Seeing the nature of computer-related inventions, it becomes dubious to understand some of the “well-recognized” meaning, due to the non-availability of any established dictionary in the field. Due to such ambiguity, the current guidelines remove the above-mentioned paragraph. (G-II 3.3)

The guidelines also tried to provide a better explanation of the functional and cognitive data along with the clear statement that “A data structure or format contributes to the technical character of the invention if it produces a technical effect.”  The guidelines while specifying the technical contribution specify that “a data structure or a data format may have features which may not be characterized as cognitive data (i.e. not for conveying information to a user) but which nevertheless do not make a technical contribution. For example, the structure of a computer program may merely aim at facilitating the task of the programmer, which is not a technical effect serving a technical function.” (G-II 3.6.3)

These entail in themselves two expressions that are “production of a technical effect” and “existence of a technical effect” that is used in the guidelines together but it seems that both have different meanings where the existence of technical contribution makes it more generic.

The guidelines have changed the explanation of the database management system (G-II 3.6.4) providing it a new definition that “database management systems are technical systems implemented on computers” and that “features specifying the internal functioning of a database management system are normally based on technical considerations”. This definition raises the question of whether all the features implemented in database management make a technical contribution. To this, the guidelines also provide the difference in the explanation of the functional and cognitive elements. The difference provides that if a method of estimating relevance or similarity relies solely on non-technical considerations, such as the cognitive content of items to be retrieved, purely linguistic rules, or other subjective criteria, the method does not make a technical contribution. Automatic linguistic analysis, on the contrary, normally involves technical considerations, if it has a technical effect. Retrieval based on the similarity of meaning of terms is subjective, but optimizing the execution time of structured queries in a database management system is a technical effect. The consideration being made for the database management system has also been made for the User Interfaces (G-II 3.7.1).

With respect to the Euro-PCT Applications, the guidelines bring some changes concerning the filing of the application. Rule 20.5bis states that the erroneously filed application can be corrected by the applicant. The EPO through this guideline provides that this provision is partially incompatible with the current legal framework under the EPC and will therefore not be fully applicable in proceedings before the EPO as receiving and designated/elected Office. This means that the EPO will change the filing date with that of the filing of the correct documents and the wrong document will not be considered, giving the applicant time to reply on keeping the original document.

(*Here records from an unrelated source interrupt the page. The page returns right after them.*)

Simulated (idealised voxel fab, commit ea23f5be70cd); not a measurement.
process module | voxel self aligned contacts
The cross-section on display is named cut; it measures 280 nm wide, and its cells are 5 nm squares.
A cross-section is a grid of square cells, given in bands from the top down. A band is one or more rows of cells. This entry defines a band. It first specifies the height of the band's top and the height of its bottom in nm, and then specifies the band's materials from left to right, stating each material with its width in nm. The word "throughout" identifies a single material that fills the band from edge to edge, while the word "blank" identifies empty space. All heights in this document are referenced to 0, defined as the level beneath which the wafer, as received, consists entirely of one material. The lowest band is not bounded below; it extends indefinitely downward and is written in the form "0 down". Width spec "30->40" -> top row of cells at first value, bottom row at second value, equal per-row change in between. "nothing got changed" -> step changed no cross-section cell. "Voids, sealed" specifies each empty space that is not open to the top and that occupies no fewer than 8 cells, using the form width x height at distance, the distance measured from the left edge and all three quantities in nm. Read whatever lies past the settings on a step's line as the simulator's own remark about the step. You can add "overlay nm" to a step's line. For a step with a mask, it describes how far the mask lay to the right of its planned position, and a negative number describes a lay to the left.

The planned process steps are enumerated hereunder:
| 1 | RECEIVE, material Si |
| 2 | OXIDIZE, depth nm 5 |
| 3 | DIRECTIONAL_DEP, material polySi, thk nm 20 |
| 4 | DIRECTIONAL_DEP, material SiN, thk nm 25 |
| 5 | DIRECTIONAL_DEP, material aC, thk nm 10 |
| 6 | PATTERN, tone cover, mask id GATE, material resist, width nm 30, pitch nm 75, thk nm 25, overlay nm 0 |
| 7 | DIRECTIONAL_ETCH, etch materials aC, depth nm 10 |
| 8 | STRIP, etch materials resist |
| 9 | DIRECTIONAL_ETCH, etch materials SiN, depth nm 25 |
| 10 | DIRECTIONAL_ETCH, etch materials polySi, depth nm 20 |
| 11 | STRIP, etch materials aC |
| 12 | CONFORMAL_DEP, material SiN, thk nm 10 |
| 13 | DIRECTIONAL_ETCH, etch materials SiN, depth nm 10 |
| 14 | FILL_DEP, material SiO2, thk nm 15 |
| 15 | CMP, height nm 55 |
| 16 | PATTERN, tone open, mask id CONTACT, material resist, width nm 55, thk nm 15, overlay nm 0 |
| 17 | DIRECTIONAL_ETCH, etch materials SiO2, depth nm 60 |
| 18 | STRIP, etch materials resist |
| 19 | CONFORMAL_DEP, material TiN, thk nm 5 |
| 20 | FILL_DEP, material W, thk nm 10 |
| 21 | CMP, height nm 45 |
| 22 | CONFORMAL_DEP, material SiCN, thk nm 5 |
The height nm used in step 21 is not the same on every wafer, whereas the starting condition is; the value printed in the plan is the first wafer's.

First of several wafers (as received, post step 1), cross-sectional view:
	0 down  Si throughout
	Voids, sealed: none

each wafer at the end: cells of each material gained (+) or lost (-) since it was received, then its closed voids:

Through this guideline, the EPO has also specified the procedure for oral proceedings, setting up the rule of the same. The oral proceedings in the examination proceeding will be held by video conference unless specified that it is necessary to take direct evidence. Situations like having a visual impairment preventing the representative from oral proceeding or involving the demonstration or inspection of an object.  The guidelines re-drafted the section on the unity of invention concerning the reasoning of the Examiner and objecting for avoiding the unwarranted division of an application.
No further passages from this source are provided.